Horizontally scaled decentralized database, atop ZK-STARK VM's

Objective: design a database which is horizontally scalable and decentralized


  • Horizontally scalable. The database scales by adding more nodes, which incurs linear cost.
  • Decentralized. The database architecture is trust-minimized. The node operators cannot “mint money”.


Let’s build a traditional distributed database. The database system is composed of a master node and a cluster of tablet nodes (a simplification of BigTable’s architecture). The database is sharded, whereby each tablet node is responsible for a slice of the database. To add more storage capacity, you add more tablet nodes.

Users send INSERT and SELECT tranasctions to the master, who routes them to the tablet nodes.
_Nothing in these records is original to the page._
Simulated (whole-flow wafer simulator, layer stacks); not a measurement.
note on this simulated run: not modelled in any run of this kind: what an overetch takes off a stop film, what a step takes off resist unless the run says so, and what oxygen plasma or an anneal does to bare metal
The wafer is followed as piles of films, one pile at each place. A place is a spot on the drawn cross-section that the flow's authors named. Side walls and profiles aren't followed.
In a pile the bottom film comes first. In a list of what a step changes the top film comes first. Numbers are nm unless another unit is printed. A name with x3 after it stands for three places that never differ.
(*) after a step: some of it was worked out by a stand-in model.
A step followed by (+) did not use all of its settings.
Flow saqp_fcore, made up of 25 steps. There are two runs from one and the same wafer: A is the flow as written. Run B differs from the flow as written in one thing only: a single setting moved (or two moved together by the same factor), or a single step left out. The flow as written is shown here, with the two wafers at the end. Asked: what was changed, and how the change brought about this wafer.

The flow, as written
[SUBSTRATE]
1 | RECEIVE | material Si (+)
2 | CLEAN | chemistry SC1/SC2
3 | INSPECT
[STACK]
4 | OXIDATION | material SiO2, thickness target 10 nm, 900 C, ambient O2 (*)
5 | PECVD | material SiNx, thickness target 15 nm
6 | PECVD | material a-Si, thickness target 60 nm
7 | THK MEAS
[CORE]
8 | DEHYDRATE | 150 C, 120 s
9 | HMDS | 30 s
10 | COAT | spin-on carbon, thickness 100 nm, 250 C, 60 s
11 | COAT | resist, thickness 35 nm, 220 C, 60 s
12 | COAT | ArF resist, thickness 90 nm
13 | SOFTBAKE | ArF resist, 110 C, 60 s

This isn’t decentralized, because the computation is not verified. If this database tracked money, a tablet node could easily print money by modifying their balance. We need to verify the computations.

The problem with scaling blockchains is that verifying transactions is O(n) cost (where n is computational steps, ie. gas). It’s prohibitive. We can’t expect the master node to run every transaction themselves to verify.

However, what if we used a ZK-VM? The cost of proving a ZK-VM’s execution is polylogarithmic, roughly O(log^2 n) . This scales much better. Cairo is a production-ready ZK-VM based on ZK-STARKS, and there are other designs based on EVM too.

Imagine that the master node and tablet nodes both ran their database (sqlite.exe) atop a Cairo VM. Then we could verify the computation was done.

New design - the master node distributes work via messages to the tablet nodes. The tablet node does the work, and generates a proof, which it sends back to the master node.

  1. What about state growth? Well, Cairo program can employ nondeterministic programming. We don’t have to prove the entire database table shard in the computation, we only have to prove we’re modifying it according to some rules! Simply put - imagine the database shard was merklized, and running an INSERT tx is proving the assertion that the row was inserted into the merkle tree correctly. Using a Sparse merkle tree, we can construct an ordered map of (index→item), which is efficient to prove adjacent leaves of.
  2. What if a tablet node is byzantine and decides to “rollback” the transaction? How do we ensure they only ever advance? Simple, we make every node a Cairo blockchain. Instead of messages, nodes communicate via transactions. Each transcation increments the node’s clock T+1, and naturally, references the previous block so that they form an immutable chain. The master node keeps track of every tablet node’s latest clock in their state too, which binds everything together.

Now we have a system where the tablet nodes are verifiably doing their job, the database state is sharded in a cryptographically authentifiable way, and the master node only incurs O(log^2 t) cost to verify these things are happening.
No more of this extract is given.